Trade Industry Associations and Academics Oppose SEC Semiannual-Reports Proposal

Various trade industry associations and academics oppose the SEC proposal to allow public companies to file semiannual reports on a new Form 10-S in place of quarterly reports on Form 10-Q. The SEC proposal was framed as part of an effort to cut reporting costs and encourage more companies to go and stay public (see prior coverage).

SIFMA AMG

SIFMA AMG said dropping mandatory quarterly reporting would hurt investors and urged the SEC to shift its focus to the content of reports, not their frequency. The association said less frequent reporting would make it harder for asset managers to evaluate companies and make investment decisions. SIFMA AMG also claimed that the mix between semiannual and quarterly reports would leave investors with less comparable data across issuers and expressed concern that the change could reduce research coverage of smaller issuers. SIFMA AMG said the proposal's assumptions about short-term pressure and IPO activity lack empirical support, stating that the SEC itself acknowledged that less frequent reporting could delay material information, reduce comparability, and result in some lost information. Instead of the current plan, SIFMA AMG recommended cutting duplicative or immaterial requirements within Form 10-Q and offered to help identify specific items to eliminate.

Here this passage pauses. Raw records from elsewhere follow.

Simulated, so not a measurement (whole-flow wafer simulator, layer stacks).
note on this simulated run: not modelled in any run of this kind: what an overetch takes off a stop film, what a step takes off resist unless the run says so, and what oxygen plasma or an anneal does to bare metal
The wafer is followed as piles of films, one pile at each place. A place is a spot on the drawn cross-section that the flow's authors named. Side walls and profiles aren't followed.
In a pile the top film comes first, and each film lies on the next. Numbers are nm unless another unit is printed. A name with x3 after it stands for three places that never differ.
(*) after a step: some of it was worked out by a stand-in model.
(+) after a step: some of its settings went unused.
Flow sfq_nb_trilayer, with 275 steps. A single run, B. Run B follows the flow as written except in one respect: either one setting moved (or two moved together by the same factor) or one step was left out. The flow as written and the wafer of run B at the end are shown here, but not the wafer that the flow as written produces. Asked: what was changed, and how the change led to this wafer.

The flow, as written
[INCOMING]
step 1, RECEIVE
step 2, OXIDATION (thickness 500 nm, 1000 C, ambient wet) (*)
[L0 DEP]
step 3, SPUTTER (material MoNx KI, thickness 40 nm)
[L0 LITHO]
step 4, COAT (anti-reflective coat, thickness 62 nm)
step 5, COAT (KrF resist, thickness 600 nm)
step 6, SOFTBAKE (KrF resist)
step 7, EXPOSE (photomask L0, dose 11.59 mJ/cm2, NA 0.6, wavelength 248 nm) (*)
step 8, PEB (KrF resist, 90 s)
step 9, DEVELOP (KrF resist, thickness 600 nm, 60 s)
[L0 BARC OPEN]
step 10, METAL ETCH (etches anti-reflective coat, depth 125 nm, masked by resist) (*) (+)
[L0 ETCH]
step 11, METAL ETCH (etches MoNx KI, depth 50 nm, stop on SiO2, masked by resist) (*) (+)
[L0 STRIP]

Investment Company Institute

The Investment Company Institute ("ICI") urged the SEC to keep mandatory quarterly reporting. The ICI said its members held mixed views but concluded that the drawbacks of reduced investor disclosure would outweigh the proposal's benefit of encouraging companies to go public. The ICI said quarterly filings at least should include financial statements and management's discussion and analysis but it added that it was open to removing some current parts of Form 10-Q to ease the filing burden.

Managed Funds Association

The Managed Funds Association ("MFA") urged the SEC to withdraw its plan to allow semiannual reports, saying quarterly reports give investors "timely, decision-useful information" about a company's performance. The association said its members rely on quarterly filings to evaluate companies and track their progress. The MFA said it supports modernizing disclosure by focusing on material information and cutting duplicative requirements. The MFA raised three points: (i) semiannual reporting would harm investors and market integrity and the change would widen information gaps, delay price discovery, and weaken corporate accountability; (ii) the SEC's claim that semiannual reporting would reverse the decline in public offerings lacks evidence; (iii) the SEC must weigh less harmful alternatives first. The MFA noted the SEC proposed two related changes days later, on registered offerings and filer status. It said the SEC must assess all three proposed changes together to meet its cost-benefit duty.

"Shadow SEC" Law Professors

A group of securities-law professors (which calls itself the "Shadow SEC") urged the SEC to keep mandatory quarterly reporting. The group credited the SEC for not scrapping quarterly reporting outright but said the proposal is "the lesser of two evils" (i.e., it would be worse to eliminate quarterly reports entirely). The group said that firms often will not volunteer information they believe to be useful to competitors and that comparability across an industry breaks down if some firms reduce reporting. The group said a company that switches on its own could alienate investors and lose share value. The group added that shareholders could vote on the question under Rule 14a-8 (shareholder proposals) and that ignoring such a vote could invite activist campaigns for board seats. The group also said the proposal gives little attention to fraud risk from less frequent reporting. The group also questioned the process behind the proposal, noting that the SEC now has a 3-0 Republican majority, leaving no commissioner to question the White House-driven proposals. The group cited recent SEC staff cuts and argued the proposal received less internal review than usual. The group also argued that the stock market's current overall strength undermines the case for the proposal. Additionally, the group said that the proposal failed to seriously engage with international evidence on comparable rule changes, stating that a UK study found that only 10 percent of companies chose to move to semiannual reporting when given the option. Also, the group said the proposal cites an Israeli study to support a narrow point about audit hours while ignoring that same study's findings of negative stock-price reactions for companies that made the switch and better governance outcomes for those that did not.